“Ivy” is the product of one of the most successful women to have ever graced the music industry. Track 10 on her 9th studio album evermore, Taylor Swift achieved some of the most beautiful lyricism of her career in this masterpiece. The subject of the poem is highly debated, many fans believing it narrates the love life of acclaimed writer Emily Dickinson, but the basic premise becomes clear as you listen: a married woman is in love with someone who is not her husband, and she grapples with the complex feelings associated with her adultery. Who it is about and Swift’s relationship with this experience is unknown, but one thing is astonishingly clear: the beautiful passion and depth of poetry is epitomized in the words. The poem coalesces many meanings in simple phrases, condensing great emotion into so few words. It uses extended metaphors, clever rhyming and scheme and beautiful imagery to convey a deeply emotional and heartbreaking experience.
The song opens establishing the setting, where the subject meets the lover she is addressing:
How’s one to know?
I’d meet you where the spirit
meets the bones
In a faith-forgotten land
In from the snow
Your touch brought forth an
incandescent glow
Tarnished, but so grand
Like true poetry, so much meaning is condensed so closely in the first 13 words of the song. The line “where the spirit meets the bones” has many layers. As referenced later in the song, this line is about the physical place where they meet, a graveyard. The meaning is emotional as well, spirit and bone meet in the body, she met her lover with her whole body, her whole heart, her whole mind. The words “faith-forgotten” establish the circumstances under which they meet, the love is clearly adultery as the narrator’s husband is mentioned later in the song. “Incandescent” as an adjective has two definitions: 1. emitting light as a result of being heated and 2. full of strong emotion; passionate. Both definitions are used in these lines. As the narrator comes “in from the snow” she is met by the heat and light of her lover’s touch. A touch which is also full of strong emotion. Coming to her lover “from the snow” implies that her previous love was absent of incandescent glow. Or absent of the passion and warmth she finds with this new love. The final line of the first stanza characterizes the “glow” mentioned in the previous line. Tarnished elicits a feeling of age, a shine that has dulled from years of disuse, an odd word to describe so much passion. Swift follows tarnished with “but so grand”, though the love is “dulled” it is still great and beautiful. All of this emotion, meaning and experience is encompassed in so few words, just the first verse of a four and a half minute masterpiece.

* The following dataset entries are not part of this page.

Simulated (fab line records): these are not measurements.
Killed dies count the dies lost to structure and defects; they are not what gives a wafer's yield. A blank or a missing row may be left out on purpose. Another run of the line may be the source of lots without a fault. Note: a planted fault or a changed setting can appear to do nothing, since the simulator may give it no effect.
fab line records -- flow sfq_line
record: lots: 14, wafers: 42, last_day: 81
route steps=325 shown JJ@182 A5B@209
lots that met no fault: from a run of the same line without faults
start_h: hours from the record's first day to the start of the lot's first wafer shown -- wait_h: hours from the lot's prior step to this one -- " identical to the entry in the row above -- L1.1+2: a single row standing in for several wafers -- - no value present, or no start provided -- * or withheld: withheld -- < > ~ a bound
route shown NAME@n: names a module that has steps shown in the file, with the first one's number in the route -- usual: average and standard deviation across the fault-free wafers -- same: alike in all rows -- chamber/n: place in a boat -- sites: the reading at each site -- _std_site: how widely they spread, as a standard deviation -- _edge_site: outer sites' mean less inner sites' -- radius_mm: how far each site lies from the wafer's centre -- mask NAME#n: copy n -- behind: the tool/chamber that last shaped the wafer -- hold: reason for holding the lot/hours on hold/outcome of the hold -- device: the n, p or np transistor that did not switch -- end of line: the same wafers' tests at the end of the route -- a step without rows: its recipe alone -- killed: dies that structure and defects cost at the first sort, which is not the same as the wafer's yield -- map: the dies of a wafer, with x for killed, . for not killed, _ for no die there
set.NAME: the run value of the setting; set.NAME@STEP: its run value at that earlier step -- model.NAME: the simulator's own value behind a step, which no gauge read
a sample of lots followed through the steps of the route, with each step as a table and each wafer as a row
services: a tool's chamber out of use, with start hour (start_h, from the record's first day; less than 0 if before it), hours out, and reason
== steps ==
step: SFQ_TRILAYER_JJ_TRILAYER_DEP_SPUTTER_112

The pre-chorus re-introduces the graveyard, adding more to our understanding of the budding romance:
And the old widow goes to the stone everyday
But I don’t I just stay here and wait
Grieving for the living
In describing a widow and the stone she visits, Swift brings back the graveyard setting. A woman who mourns the loss of her husband by visiting his gravestone. The narrator, however, does not have a gravestone to mourn a past lover, she stays in the graveyard “grieving for the living”. She is missing someone who is not dead, but somehow lost from her regardless. The most obvious interpretation that can be made from this is the loss of love, trust, faith or contact within the narrator’s marriage. She is grieving what she has lost in the marriage, at the same time, waiting in that graveyard for her new spark, confirmed in the first verse. She waits for new love in the death of her old one, Swift masterfully asserts through the physical and emotional location described in the song.
From here, the chorus is introduced:
Oh, Goddamn
My pain fits in the palm of your freezing hand
Taking mine, but it’s been promised to another
Oh, I can’t
Stop you putting roots in my dreamland
My house of stone, your ivy grows
And now I’m covered in you
Swift is implying the narrator’s pain is cradled easily in the lover’s hand, that the lover understands and nurses that pain so easily. The description “freezing hand” connects back to the first verse, where the lover’s touch is described as incandescent. The extended metaphor and contradiction here is difficult to understand at first, how can one both provide warmth and passion, but still themselves be frozen? The lover can not be made warm because they give love so intensely. Perhaps the lover remains so cold because the narrator can not provide the support they give in return, because of the “house of stone” mentioned later in the poem. Connecting one deeply moving metaphor to another, Swift brings us to the line that named the song: “My house of stone, your ivy grows / And now I’m covered in you”. Stone is timeless, strong, cold and unyielding and though it is tested by horrible storms and great tribulations, it stands. This can be wonderful to liken your heart to, because it means it can bear great hardship and still go on. It also means the narrator’s heart has endured quite a lot and therefore will not weaken to love. Except, of course, to this love, who weakens stone through ivy. Ivy is not violent, it doesn’t bring the stone down, it simply grows and flourishes on it and in it’s gentle expression of life, loosens the stone. The narrator’s cold, tested “house of stone” is now covered in the lover’s understanding and life-filled “ivy”.
The song continues into two more verses, three more choruses and a beautiful bridge that counters the expressions of love with those of anger, bringing emotional complexity to the song. In verse three Swift writes:
Clover blooms in the field
Spring breaks loose, the time is near
What would he do if he found us out?
Crescent moon, coast is clear
Spring breaks loose, but so does fear
He’s gonna burn this house to the ground
In one short rhyme scheme Swift utilizes multiple poetic devices. Metaphor is used to liken the new love to life of springtime bursting out into the world. It characterizes the nature of the relationship, inciting hope. The repetition of the second and fifth lines, induces a sense of anxiety in the listener. The reader experiences the narrator’s fear of being discovered. The repeated lines end in rhyme with each other, implying the connection between the joy of love and the fear of unfaithfulness are intertwined, emphasizing again the anxiety the repetition created. She concludes this portion of the song with a conclusion about her husband’s actions. That he would “burn this house to the ground”. Therefore extending another metaphor many verses into the song. The house the narrator and her lover have built, one of stone covered in ivy, will be destroyed and therefore the unique trust and love it represents. This line also characterizes the violence of the husband, that he would burn and destroy until there was nothing left. No shelter from the cold that is so often referenced in the song.
I would need a novel to explain all the poetry and deeper meanings written into this song, so I encourage anyone reading this to listen for themselves and feel the emotion Swift further demonstrates with musicality. This is a poem that needs to be heard to be understood. It is a masterpiece only Swift could conjure up.